# Statistical Inference with Python

## What is Statistical Inference
Statistical inference is the process of drawing conclusions about a population based on a sample of data. It's a powerful tool that allows us to move from observations to generalizations. In the world of machine learning, statistical inference provides the bedrock for:
* Estimating model parameters and quantifying their uncertainty
* Evaluating the performance of machine learning models and making comparisons
* Making predictions on new, unseen data with confidence intervals
* Understanding the underlying relationships between variables.

## Key Concepts and Notation
Before we proceed, let's establish some essential terminology and notation:
* **Population:** The entire collection of individuals or objects about which we want to draw conclusions. We often use Greek letters to denote population parameters such as:
    * µ (mu) for the population mean
    * σ (sigma) for the population standard deviation
    * σ² (sigma squared) for the population variance 
* **Sample:** A subset of the population from which we collect data. Sample statistics are usually denoted with Roman letters:
    * x̄ (x-bar) for the sample mean.
    * s for the sample standard deviation.
    * s² for the sample variance
    * n for the sample size
* **Random Variable:** A variable whose value is numerical outcome of a random phenomenon. We often use uppercase letters (e.g., X, Y) to denote random variables.
* **Probability Distribution:** A function that describes the likelihood of different outcomes for a random variable. Common examples include the normal distribution, binomial distribution, and Poisson distribution. 
* **Sampling Distribution:** The probability of a statistic (e.g., the distribution of sample means from many different samples). This concept is central to understanding how well a sample statistic estimates a population parameter.

## Estimation with Python
The goal of estimation is to use sample data to approximate unknown population parameters. 

### Point Estimation
A point estimate is a single value that serves as our "best guess" for a population parameter. For example, the sample mean (x̅) is a common point estimator for the population mean(µ).

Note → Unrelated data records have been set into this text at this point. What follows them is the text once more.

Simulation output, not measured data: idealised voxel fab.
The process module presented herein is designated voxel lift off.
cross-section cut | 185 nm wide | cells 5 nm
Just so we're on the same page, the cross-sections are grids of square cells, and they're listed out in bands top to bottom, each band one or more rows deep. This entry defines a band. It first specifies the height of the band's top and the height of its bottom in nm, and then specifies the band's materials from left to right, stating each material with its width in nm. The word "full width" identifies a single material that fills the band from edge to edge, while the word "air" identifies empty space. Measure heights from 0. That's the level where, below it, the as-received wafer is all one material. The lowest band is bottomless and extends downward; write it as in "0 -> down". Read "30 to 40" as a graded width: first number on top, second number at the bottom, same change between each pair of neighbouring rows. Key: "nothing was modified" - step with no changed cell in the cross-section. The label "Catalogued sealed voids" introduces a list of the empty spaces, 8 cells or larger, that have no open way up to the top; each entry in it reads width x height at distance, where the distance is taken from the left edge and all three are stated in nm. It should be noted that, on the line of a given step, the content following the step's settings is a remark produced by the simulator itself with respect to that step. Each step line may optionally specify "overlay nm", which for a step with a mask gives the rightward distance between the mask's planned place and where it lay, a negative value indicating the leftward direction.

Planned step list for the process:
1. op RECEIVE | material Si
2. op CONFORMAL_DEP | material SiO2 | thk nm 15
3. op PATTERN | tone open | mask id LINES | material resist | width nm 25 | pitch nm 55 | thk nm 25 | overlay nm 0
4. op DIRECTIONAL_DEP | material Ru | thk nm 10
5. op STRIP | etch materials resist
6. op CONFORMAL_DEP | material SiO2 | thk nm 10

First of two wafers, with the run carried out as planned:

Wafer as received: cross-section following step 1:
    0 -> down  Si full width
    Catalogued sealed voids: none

**Desirable Properties of Estimators:**
* **Unbiasedness:** An estimator is unbiased if its expected value is equal to the true parameter value (i.e., on average, it hits the target). Mathematically, for an estimator θ̂ (theta-hat) of a parameter θ (theta), E(θ̂)=θ.
* **Consistency:** An estimator is consistent if it converges to the true parameter value as the sample size increases (i.e., more data leads to better accuracy).
* **Efficiency:** An estimator is efficient if it has the smallest variance among all unbiased estimators (i.e., it's the most precise).

In [10]:
# ----- Point Estimation Example with Python -----

import numpy as np

# Generate 10 random heights (in cm) between 150 and 200
data = np.random.randint(150, 200, size=10) 

# Calculate the sample mean (point estimate for the population mean)
sample_mean = np.mean(data)
print(f"Sample Mean: {sample_mean}")

Sample Mean: 178.4


### Interval Estimation
An interval estimate provides a range of plausible values for a population parameter. A **confidence interval** is an interval constructed with a certain level of confidence (e.g., 95%) that it captures the true population parameter. For example, a 95% confidence interval for the population mean (µ) when the population standard deviation (σ) is known is given by:

x̄ ± z<sub>α/2</sub> * (σ / √n)

where: 

* x̄ (x-bar) is the sample mean
* z<sub>α/2</sub> (z-alpha-by-2) is the critical value from the standard normal distribution corresponding to the desired confidence level (for a 95% confidence interval, α=0.05 and z<sub>α/2</sub> ≈1.96)
* n is the sample size

**Interpretation:** If we were to repeatedly take samples and construct confidence intervals in this way, 95% of those intervals would contain the true population mean.

In [7]:
# ------ Interval Estimation Example with Python -----
import numpy as np
from scipy.stats import norm

# Generate 10 random heights (in cm) between 150 and 200
data = np.random.randint(150, 200, size=10)

# Sample mean and standard deviation
sample_mean = np.mean(data)
sample_std = np.std(data)

# Confidence level (e.g., 95%)
confidence_level = 0.95
alpha = 1-confidence_level

# Critical value from the standard normal distribution
z_critical = norm.ppf(1 - alpha/2)

# Margin of Error
margin_of_error = z_critical * (sample_std / np.sqrt(len(data)))

# Confidence interval
confidence_interval = (sample_mean - margin_of_error, sample_mean + margin_of_error)
print("Confidence Interval:", confidence_interval)

Confidence Interval: (np.float64(162.6177545879594), np.float64(181.1822454120406))


## Hypothesis Testing Overview
Hypothesis testing provides a formal framework for using data to evaluate claims about a population. We'll explore this in detail in a later lesson, but here's a brief overview:

* **The Core Idea:** We formulate a hypothesis about a population parameter and then use sample data to determine if there's enough evidence to reject that hypothesis.
* **Key Components:**
    * Null Hypothesis (H<sub>0</sub>): The default assumption (e.g., "no effect" or "no difference").
    * Alternative Hypothesis (H<sub>1</sub> or H<sub>α</sub>): The claim we want to test (e.g., "there is an effect").
    * Test statistic: A value computed from the sample data to assess the evidence against H₀.
    * p-value: The probability of observing the test statistic or something more extreme under H₀.
    * Significance level (α (alpha)): The threshold for rejecting H₀ (e.g., 0.05).

We'll delve deeper into the process of hypothesis testing, different types of tests, and how to interpret results in the dedicated lesson.

## Summary
* Statistical inference allows us to draw conclusions about populations using sample data.
* Key concepts include populations, samples, random variables, and probability distributions.
* Estimation involves point estimates (single values) and interval estimates (confidence intervals).
* Hypothesis testing provides a framework for evaluating claims about population parameters.